California is
well on its way with phaseouts on new models of everything save for large power washers and generators in 2024. I'd be less than surprised if other states or localities follow up with phaseouts on 2-stroke equipment for the smog and noise alone. These phaseouts apply to the sale of new equipment so pretty much everything already in consumers' hands and the distribution chain at time of
cutover is unaffected.
The cost of
electricity to run an electric lawnmower is the least of your worries.
My lawn - ~3000ft² net area, ~600ft of perimeter - takes about half charge on my two batteries (4Ah/3Ah) to do the job. For simplicity let's say that I need the full 7Ah to edge, trim, mow, and blow the clippings into a pile for collection. Nominally that works out to be 252Wh. Assuming 85% efficient charging gets us 296Wh - we'll round to 300Wh. Paying $0.11 / kWH that means it costs $0.0326 in electricity to mow the lawn or $0.78/season. We'll round to $1 year since there are blinky LEDs on the chargers and I never remove the batteries immediately upon charge completion.

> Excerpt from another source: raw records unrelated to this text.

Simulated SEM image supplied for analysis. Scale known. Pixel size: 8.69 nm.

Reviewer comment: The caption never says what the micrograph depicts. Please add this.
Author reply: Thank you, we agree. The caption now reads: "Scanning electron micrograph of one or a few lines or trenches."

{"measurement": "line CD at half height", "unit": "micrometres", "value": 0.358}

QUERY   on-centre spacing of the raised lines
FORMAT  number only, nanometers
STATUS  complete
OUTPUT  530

Conversely, when I was using the Toro it would go through about 2 gallons of gas per year during the ~6 month mowing season. For simplicity we'll assume that a gallon lasted 12 weeks and gas was $2/gallon. (1/12) * $2 = $0.1666 in gas to mow the lawn or $4/season. Had I a gas-powered string trimmer the number would be substantially greater, and if I were like a friend who raves about pre-mixed TruFuel for his 2-stroke trimmer
I could almost buy a new 40V battery every season with that money.
Regardless of which flavour of power equipment you choose as a
home gamer, the real expense is the cost of the equipment divided by lifespan. And in my experience with Ryobi 40V equipment, the TCO argument favors gas-powered equipment which has a similar acquisition cost but longer lifespan; other OEMs may represent a better deal with longer-lasting batteries which are the stumbling block with Ryobi.